Tuesday, March 30, 2010

Southern Comfort – Part Five

.
Part four is over by dare.

Now this is the Louisiana party I was looking for. Didn't find it. Came close....



Our day three plan while in Louisiana was to travel into the swamps and experience that Cajun culture and absorb as much of it as possible during our short stay.

Heading out from our N.O. home base we traveled west and crossed the big river at the Huey P. Long bridge. We hopped on SR90 and continued west through scrubby looking sugar cane farmland. There were truckstops and mini-marts at each intersection. Our destination was to tour a triangle bounded by Raceland, Houma and Thibodaux, LA in LaFourche Parrish.

Along the way cars and pickups were parked along the divided highway where it neared a swamp and people were walking around nearby with long poles and nets. I assumed they were catching crawfish, which were in season.


Arriving in Thibodaux what we saw was not what we expected. The long stretch of road heading north into town followed a canal northward. Residences along the canals had boats and boat docks. The canal led to southern brackish waters and eventually to the Gulf of Mexico. Upon arrival Thibodaux looked like a western suburb of Chicago. Large, newly built custom homes in gated communities circled the town. Strip malls with Subways, Arby’s, Taco Bells and the like were closer to town.

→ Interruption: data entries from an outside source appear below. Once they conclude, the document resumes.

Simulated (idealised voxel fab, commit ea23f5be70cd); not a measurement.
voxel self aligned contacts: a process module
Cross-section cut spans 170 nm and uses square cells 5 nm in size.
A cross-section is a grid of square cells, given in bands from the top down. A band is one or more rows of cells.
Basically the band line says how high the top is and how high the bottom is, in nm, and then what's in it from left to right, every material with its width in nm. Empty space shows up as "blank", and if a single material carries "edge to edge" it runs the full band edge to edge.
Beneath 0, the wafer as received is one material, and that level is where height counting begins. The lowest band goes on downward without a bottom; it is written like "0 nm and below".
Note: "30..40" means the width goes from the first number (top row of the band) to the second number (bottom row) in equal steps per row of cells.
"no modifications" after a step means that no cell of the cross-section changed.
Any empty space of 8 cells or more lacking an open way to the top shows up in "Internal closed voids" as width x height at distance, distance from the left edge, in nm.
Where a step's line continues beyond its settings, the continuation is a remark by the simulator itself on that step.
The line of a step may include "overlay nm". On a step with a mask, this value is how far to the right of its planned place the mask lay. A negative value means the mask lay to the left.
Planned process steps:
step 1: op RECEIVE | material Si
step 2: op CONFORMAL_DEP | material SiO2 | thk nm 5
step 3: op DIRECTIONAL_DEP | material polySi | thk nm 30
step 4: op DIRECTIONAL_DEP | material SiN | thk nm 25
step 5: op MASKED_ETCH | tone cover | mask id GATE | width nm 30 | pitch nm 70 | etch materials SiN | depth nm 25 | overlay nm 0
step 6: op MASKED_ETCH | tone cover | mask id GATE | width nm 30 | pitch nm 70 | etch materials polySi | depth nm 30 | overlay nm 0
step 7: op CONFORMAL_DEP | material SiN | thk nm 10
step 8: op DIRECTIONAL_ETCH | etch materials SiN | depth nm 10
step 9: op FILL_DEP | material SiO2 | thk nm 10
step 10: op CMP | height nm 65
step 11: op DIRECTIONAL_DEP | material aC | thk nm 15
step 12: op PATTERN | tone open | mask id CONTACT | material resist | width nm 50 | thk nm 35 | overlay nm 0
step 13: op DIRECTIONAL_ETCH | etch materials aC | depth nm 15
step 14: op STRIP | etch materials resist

Then I found what I was looking for. It was a small store south of Thibodaux named The Bourgeois Meat Market. The sign out front said all I needed to know. Their slogan “Miracles In Meat” will forever be etched in my mind. Without a planned route to explore the back country we needed local advice and the butchers of Bourgeois were more than willing to help. First I purchased some fresh Cajun beef jerky at $20. per lb to break the ice, the jerky was the real deal too unlike that bagged tasteless leather sold in mini-marts. Then we asked the fellow where we could find a back road to photograph rustic Cajun cyprus tree swampland. While describing directions in the thickest of Cajun accents he drew a map on a piece of butcher paper with a grease pencil.

After mentioning to him that we saw a lot of folks on the roadside who appeared to be catching crawfish he smiled and said it was “a way of life down here”. We thanked him and headed west.


That delicious pound of jerky didn’t last ten minutes in the car as we followed his unmarked map. This is what we were looking for, a lonely two-laner with swamp on either side. The water level was noticeably low. It was a desolate span with gated oil pipeline dirt access roads heading off into the swamp on either side. Up ahead was a parked car on the side of the road. As we neared the car it became obvious this was a lone craw-fisherman. As I slowed down I swear she turned and said to me, “Don’t stop, he could kill us”. I laughed out loud and stopped anyway.


When this gentleman approached our groovy tourist rent-a-car I asked out the window what he was catching and he said, “crawfish, what else?” I got out with the camera and he gave me a lesson in catching crawfish, no questions asked.


He used over thirty small 2’x2’ nets held together on each corner by spring steel wires joined at the top. Tied to the top loop was a day-glo ribbon for easy identification in the reflective swampy earth tones. The center of the net contained a clamp that held a piece of fresh cow spleen, for bait. My new buddy (we’ll call him Boudreaux) walked me along the road with a long pole he used to grab the net loop and pulled one net up. Sure enough it had crawfish chomping on fresh cow spleen. These little buggers would not let go of that cow spleen bait, Boudreaux had to pull them off. The swamp water was quite low, 12” deep near the road where all his nets were placed. There was no need for waders or knee-boots, the nets were within easy reach of his pole.


Crawdadding, or whatever it’s called, takes only a fishing license and minimum equipment and effort. There is no limit on size or amount of crawfish taken. Boudreaux told me that they’re just fine after freezing and he uses a vacuum sealer to bag them. Smart. He claimed he has a large freezer in his garage that he uses only to store crawfish, crab, redfish and other game. Good eats. Cheap eats.

Boudreaux told me these dads were on the small side but that in a few weeks their size would double. He had his large Igloo cooler half-filled within an hour before we arrived on the scene.


Oh, and Boudreaux was no ordinary Cajun. He happened to be an off-duty Terrebonne Parrish deputy sheriff and on the swat team. He was the friendliest person one would expect to meet in a dense and remote Louisiana swamp. We talked a while about fishing and hunting. We bonded. He told me that in a month or so he would be traveling south of Houma on weekends where freshwater meets saltwater from the gulf. There he would be catching coolers full of blue crabs.

Crawfish IS a way of life in south Louisiana. Even the local potato chip company sells crawfish flavored chips.


They tasted like gumbo to me. Not that it is a bad thing.


The Louisiana license plate contains the slogan ‘Sportsman’s Paradise’.
It’s definitely that and so much more.
.

2 comments:

Dan from Madison said...

Awesome! I remember driving through Houma several years ago and remembering how destitute that place was. Grinding poverty.

One thing you don't mention is the pace down there - it is incredibly slow and relaxing when you get out of NO itself. At first it drove me nuts but I learned to enjoy it and let it happen. Time is valued differently there than here.

sk8 said...

looks like fun. Both to catch and eat.